Careers: Switching Jobs After 50

Making the decision to leave a job or to switch careers entirely is rarely easy. It’s even harder when you’ve been with the same company for over 25 years and you are over 50.

After working for a public utilities company as an executive assistant, Lorraine* (not her real name) decided she needed a change. Sleepless nights, high blood pressure and overall stress just weren’t worth it anymore.

“After talking it over with my husband and coming up with a plan, we realized there are much more important things in life than money,” she says. “I knew I had to do something about it.”

Lorraine had made many friends and business partners over the years, so she knew leaving wasn’t going to be easy. Still, the following day, she handed in her resignation and took early retirement. After many sad goodbyes, she hoped she was on her way to a healthier, happier life.

After taking a few months off, she realized that at age 55, she wasn’t quite ready to leave the working world behind. She and her husband were empty-nesters with two working, full-grown daughters and she wanted to find something to keep her busy, and that sparked her interest.

“I figured at this point in my life, I could stand to be a little picky,” Lorraine says.

Fortunately for her, earning money wasn’t an immediate problem. Her husband, as the GM of sales for a trades company, was still earning an income. They knew they would be ok for a little while, money wise, until she found something she really enjoyed doing.

“A lot of people don’t have this option,” she says. “Luckily I have a wonderful husband and two daughters that supported me 100 per cent through everything.”

It was then she discovered a posting in a local newspaper for a job within an organization that their family had been heavily involved in for over 15 years. And she decided to go for it.

Undertaking the job search

This was one of the hardest parts for Lorraine. Having not written a cover letter, or resume for many years, she called upon the skills she’d learned in the workplace to put together a thorough list of her skills as well as a convincing cover letter.

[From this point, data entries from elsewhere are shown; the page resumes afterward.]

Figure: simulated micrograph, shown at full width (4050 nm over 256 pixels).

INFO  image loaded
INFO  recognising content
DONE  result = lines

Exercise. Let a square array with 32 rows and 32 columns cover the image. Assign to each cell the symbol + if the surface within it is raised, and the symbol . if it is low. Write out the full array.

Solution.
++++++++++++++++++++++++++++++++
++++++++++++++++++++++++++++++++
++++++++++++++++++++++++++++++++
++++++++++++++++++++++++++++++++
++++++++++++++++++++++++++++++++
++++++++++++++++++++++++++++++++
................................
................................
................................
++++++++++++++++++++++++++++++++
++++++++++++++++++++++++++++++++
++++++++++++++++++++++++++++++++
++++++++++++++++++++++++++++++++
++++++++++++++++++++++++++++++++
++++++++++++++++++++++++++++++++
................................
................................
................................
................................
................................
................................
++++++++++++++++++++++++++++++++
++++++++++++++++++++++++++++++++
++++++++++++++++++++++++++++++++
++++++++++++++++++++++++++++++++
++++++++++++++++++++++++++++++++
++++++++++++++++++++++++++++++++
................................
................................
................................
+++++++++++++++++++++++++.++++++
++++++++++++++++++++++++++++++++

About a week after submitting her resume, she was called for an interview.

“I’m used to being on the other side of the table during this process, I didn’t really know what it would feel like do be the one competing for a job,” she says. “It’s also a lot harder when you are over 50 and the people who are interviewing you are in their mid-to-late twenties.”

One of the main things Lorraine says to remember when going to an interview is to just be yourself. Don’t try to be something that you are not; relax, answer the questions honestly and draw from your life experiences.

Happily, following the interview, Lorraine was offered a sponsorship and fundraising position that same day. Her many years of planning community, large-scale charity events for her previous employer gave her the experience she needed to land this position.

“It’s very different than what I am used to, but that makes it that much more exciting.” she said “Don’t be afraid to make a change – it may not seem like it, but there are plenty of jobs out there.”

She recommends using local resources like a community newspaper or job boards at the grocery store. You never know who may be looking for someone to fill a position.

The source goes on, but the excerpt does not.